Cantor Fitzgerald and Securitize have partnered to enable public companies to execute blockchain-based IPOs and issue tokenized securities. This collaboration integrates traditional investment banking with digital asset infrastructure, allowing firms to raise capital on-chain while maintaining compliance with SEC regulatory frameworks to streamline issuance and secondary market trading.
The plumbing of the public markets hasn’t changed significantly in decades. While high-frequency trading has evolved, the actual issuance of shares remains a slow, paper-heavy process bogged down by T+1 settlement cycles and fragmented registries. By moving the IPO process onto a blockchain, Cantor and Securitize are attempting to collapse the distance between a company’s capital raise and the investor’s ownership.

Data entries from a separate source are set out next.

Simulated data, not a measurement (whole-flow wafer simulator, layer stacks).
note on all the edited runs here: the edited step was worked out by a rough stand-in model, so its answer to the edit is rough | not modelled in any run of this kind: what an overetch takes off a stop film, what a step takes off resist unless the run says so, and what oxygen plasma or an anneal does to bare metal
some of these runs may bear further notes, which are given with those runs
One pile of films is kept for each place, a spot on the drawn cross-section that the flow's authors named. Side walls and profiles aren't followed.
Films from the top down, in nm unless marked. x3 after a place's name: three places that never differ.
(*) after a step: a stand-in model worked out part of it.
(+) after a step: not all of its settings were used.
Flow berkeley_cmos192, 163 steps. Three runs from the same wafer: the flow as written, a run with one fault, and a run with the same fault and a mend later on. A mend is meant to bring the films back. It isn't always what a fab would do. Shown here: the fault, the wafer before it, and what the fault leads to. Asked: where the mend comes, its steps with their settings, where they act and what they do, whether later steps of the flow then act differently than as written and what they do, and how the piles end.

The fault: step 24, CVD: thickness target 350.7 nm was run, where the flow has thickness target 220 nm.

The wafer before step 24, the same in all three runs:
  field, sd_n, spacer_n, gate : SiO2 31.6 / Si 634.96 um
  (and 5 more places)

But the balance sheet tells a different story. This isn’t just about “innovation”; it is about reducing the cost of capital and capturing a slice of the growing Real World Asset (RWA) tokenization market, which is projected to reach trillions in value as institutional adoption accelerates.
The Bottom Line
- Infrastructure Shift: Transition from centralized ledger systems to distributed ledgers for equity issuance, reducing settlement times and administrative overhead.
- Liquidity Expansion: Tokenized securities allow for fractional ownership and 24/7 trading, potentially increasing the buyer pool for mid-cap IPOs.
- Regulatory Alignment: The partnership leverages Securitize’s compliance engine to ensure all on-chain securities adhere to SEC registration and KYC/AML requirements.
How the Cantor-Securitize Pipeline Disrupts Traditional Underwriting
In a traditional IPO, a lead underwriter manages the book-building process, and the shares are distributed via a centralized clearinghouse. This introduces layers of intermediaries—each taking a fee and adding time to the settlement. The collaboration between Cantor Fitzgerald and Securitize removes these friction points by utilizing a “tokenized” share structure.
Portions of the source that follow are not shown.